He was my friend, faithful and just to me:

When that the poor have cried, Caesar hath wept:
Ambition should be made of sterner stuff:


You all did love him once, not without cause: 
What cause withholds you then, to mourn for him?
O judgment! thou art fled to brutish beasts,
And men have lost their reason.
Bear with me; My heart is in the coffin there with Caesar,
 
And I must pause till it come back to me.


In Shakespeare's world view, the truth always comes out in one way or another, usually in a character's words and actions. And so even here, when Mark Antony is trying his damnedest to manipulate the mob, the anguish keeps coming out. So there's always a "bursting out," even in as careful a speech as Antony's funeral oration. (That the emotional burst outs help his cause doesn't mean they aren't real.) So think of that as an aspect of S's voice-- that characters reveal, whether they want to or not. Dialogue in Shakespeare is never on one level, meant simply to convey external information. It's also meant to conceal and deceive, and while it's doing that (with the other characters), it's also revealing (to the audience) the truth about this person. This is part of his voice, part of his world view-- humans are complicated, but they are not incomprehensible.
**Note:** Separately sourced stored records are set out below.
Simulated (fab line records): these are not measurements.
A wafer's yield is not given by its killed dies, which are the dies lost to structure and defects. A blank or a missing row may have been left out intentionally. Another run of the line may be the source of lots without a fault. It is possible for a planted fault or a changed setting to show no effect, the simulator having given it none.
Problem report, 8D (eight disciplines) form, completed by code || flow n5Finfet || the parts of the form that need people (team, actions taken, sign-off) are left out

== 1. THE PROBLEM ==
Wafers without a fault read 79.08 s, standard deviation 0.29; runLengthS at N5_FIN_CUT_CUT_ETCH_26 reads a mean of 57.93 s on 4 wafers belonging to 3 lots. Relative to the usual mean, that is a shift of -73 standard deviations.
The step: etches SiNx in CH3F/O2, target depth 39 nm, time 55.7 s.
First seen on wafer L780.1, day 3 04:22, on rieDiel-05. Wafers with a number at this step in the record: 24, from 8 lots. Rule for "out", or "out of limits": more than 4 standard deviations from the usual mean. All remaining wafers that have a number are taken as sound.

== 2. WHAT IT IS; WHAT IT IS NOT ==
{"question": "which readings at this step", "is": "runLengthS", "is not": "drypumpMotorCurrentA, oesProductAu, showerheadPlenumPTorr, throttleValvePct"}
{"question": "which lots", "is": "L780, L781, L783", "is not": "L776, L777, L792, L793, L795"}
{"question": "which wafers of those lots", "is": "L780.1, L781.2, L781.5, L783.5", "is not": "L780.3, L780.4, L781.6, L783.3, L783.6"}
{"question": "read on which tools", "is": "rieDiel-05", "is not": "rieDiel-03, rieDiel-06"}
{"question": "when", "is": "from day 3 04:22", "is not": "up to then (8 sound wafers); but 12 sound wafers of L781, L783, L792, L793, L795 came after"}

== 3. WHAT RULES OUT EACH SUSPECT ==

Notice that Cassius pretends that he wants to kill Caesar to save Rome, but his own words tell a different truth, that he is envious of Caesar's charisma and resentful that it isn't his-- a real narcissist, and that slips out when he speaks of why Caesar isn't qualified to lead Rome:

I had as lief not be as live to be 
In awe of such a thing as I myself.
 
I was born free as Caesar


But that narcissism actually teaches him how to appeal to Brutus, because he can sense that beneath Brutus's undeniably noble qualities is vanity: 

The fault, dear Brutus, is not in our stars, 
But in ourselves, that we are underlings.
Brutus and Caesar: what should be in that 'Caesar'? 
Why should that name be sounded more than yours? 
Write them together, yours is as fair a name; 
Sound them, it doth become the mouth as well; 
Weigh them, it is as heavy; conjure with 'em, 
Brutus will start a spirit as soon as Caesar.


(Notice also Shakespeare's characteristic preoccupation with names-- "Romeo, oh, Romeo, wherefore are thou Romeo?" Another aspect of voice is what we emphasize and repeat.)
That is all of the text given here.